History of the Geological Sciences in the University at Albany

"Progress, far from consisting in change, depends on retentiveness. Those who cannot remember the past are condemned to repeat it."
George Santayana (in The Life of Reason (1905-1906) Vol. I, Reason in Common Sense)

The Geological Sciences at Albany consisted of one staff member (Peter Benedict) in the years prior to the promotion of the institution in the early 1960's from a teachers college to one of the four University Centers of the State University of New York. In the years after the creation of the Department of Earth and Atmospheric Sciences in 1962, several faculty were gradually added in the Geological Sciences (Jack Bird, Win Means, George Putman, and Paul Williams). In 1969, these faculty became the founders of the separate Department of Geological Sciences, soon to be joined by John Dewey, Akiho Miyashiro and Jeff Fox and the establishment of the PhD program. Jack Bird left for Cornell in 1972, and Paul Williams for UNB in 1973; Kevin Burke, Steve Delong, and Bill Kidd arrived in 1973-4. With the pioneering publications of Dewey, Bird, and Burke on the geological consequences of plate tectonics, and the wide visibility of the Structural Geology text of Hobbs, Means and Williams, the Department, while small relative to most others, rapidly achieved international visibility and distinction.
1983 -  Ranked by the National Academy of Sciences in the top 25 PhD-granting graduate programs in Geological Sciences
Dewey departed for Durham (UK) in 1981, Fox for Rhode Island in 1982, and in 1983 Burke left for the directorship of the LPI in Houston, and Peter Benedict retired. Mark Harrison arrived in 1982, John Delano in 1983, and Greg Harper in 1984, so while the Department had a net loss of one faculty position, it rapidly developed strength in geochemistry and maintained a strong presence in the structural and tectonic fields.
1985 - The Department brochure for graduate programs (9MB pdf)

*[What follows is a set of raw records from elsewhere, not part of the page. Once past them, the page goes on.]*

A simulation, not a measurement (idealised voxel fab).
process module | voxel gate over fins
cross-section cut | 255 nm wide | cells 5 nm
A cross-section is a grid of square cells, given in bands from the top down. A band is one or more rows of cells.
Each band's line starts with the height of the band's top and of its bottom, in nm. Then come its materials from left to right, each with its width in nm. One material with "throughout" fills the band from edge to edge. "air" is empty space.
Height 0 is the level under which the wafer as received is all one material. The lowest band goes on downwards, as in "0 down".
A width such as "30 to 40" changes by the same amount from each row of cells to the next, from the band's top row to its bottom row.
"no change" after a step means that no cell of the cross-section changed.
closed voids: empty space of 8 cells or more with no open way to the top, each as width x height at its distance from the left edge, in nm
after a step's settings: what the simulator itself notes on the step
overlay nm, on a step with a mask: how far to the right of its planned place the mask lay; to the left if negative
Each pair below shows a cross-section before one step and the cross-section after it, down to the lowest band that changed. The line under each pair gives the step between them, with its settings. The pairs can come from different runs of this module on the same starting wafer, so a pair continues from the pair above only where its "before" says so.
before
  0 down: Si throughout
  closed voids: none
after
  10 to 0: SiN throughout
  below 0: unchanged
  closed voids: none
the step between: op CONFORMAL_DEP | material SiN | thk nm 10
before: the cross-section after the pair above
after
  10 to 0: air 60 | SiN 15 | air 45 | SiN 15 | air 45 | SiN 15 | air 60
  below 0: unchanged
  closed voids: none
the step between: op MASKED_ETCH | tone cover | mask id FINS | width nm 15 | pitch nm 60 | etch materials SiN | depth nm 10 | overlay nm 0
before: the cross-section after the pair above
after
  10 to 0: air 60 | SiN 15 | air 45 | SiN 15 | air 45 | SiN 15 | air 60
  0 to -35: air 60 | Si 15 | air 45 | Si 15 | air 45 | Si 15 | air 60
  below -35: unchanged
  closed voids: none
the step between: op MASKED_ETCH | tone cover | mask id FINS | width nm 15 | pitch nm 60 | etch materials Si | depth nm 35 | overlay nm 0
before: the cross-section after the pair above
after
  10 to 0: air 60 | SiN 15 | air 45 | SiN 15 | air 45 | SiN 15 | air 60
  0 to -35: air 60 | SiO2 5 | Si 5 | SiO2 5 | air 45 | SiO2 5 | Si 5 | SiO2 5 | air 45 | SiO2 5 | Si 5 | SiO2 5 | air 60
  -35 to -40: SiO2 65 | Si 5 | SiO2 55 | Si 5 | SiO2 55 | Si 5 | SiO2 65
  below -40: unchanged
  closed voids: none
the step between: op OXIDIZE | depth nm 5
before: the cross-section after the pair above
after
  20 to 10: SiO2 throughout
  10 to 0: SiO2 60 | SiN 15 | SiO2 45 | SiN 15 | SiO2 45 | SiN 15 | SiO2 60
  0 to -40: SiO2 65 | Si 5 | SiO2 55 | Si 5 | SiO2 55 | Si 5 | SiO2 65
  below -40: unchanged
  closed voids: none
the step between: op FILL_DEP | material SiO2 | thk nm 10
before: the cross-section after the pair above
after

Harrison left for UCLA in 1989, and shortly after that the Department was the victim of a devastation in the failure to replace departing (Harrison), redeployed (Delong), or retiring (Miyashiro, Putman) faculty. This failure to replace 50% of the total Department faculty, some of international distinction, was ultimately a consequence of substantial state-imposed budget cuts, but nonetheless was a deliberate choice of the President and Academic VP of that time. A plan to recover vitality with three new hires in Environmental Geochemistry, and to maintain strength in Structure/Tectonics, was approved by those administrators in 1993-4, and lead to the arrival of Brad Linsley in 1995. A merger with the Atmospheric Science Department in 1996 resurrected the Department of Earth & Atmospheric Sciences, but further progress under the previously approved plan for renewal of the Geological Sciences did not happen. Means retired in 1998, leaving four permanent faculty to try to continue to run a PhD-level program. John Arnason's transfer to a tenure-track position in 2004 was a welcome improvement, but on Harper's resignation in December 2004, and the refusal of the administration to authorise a replacement in structure/tectonics, the Department then requested that the BS in Geology be closed to future enrollment. Undergraduate Geological Sciences at Albany was confined to a track of the Environmental Sciences BS degree until December 2010, when Bill Kidd retired.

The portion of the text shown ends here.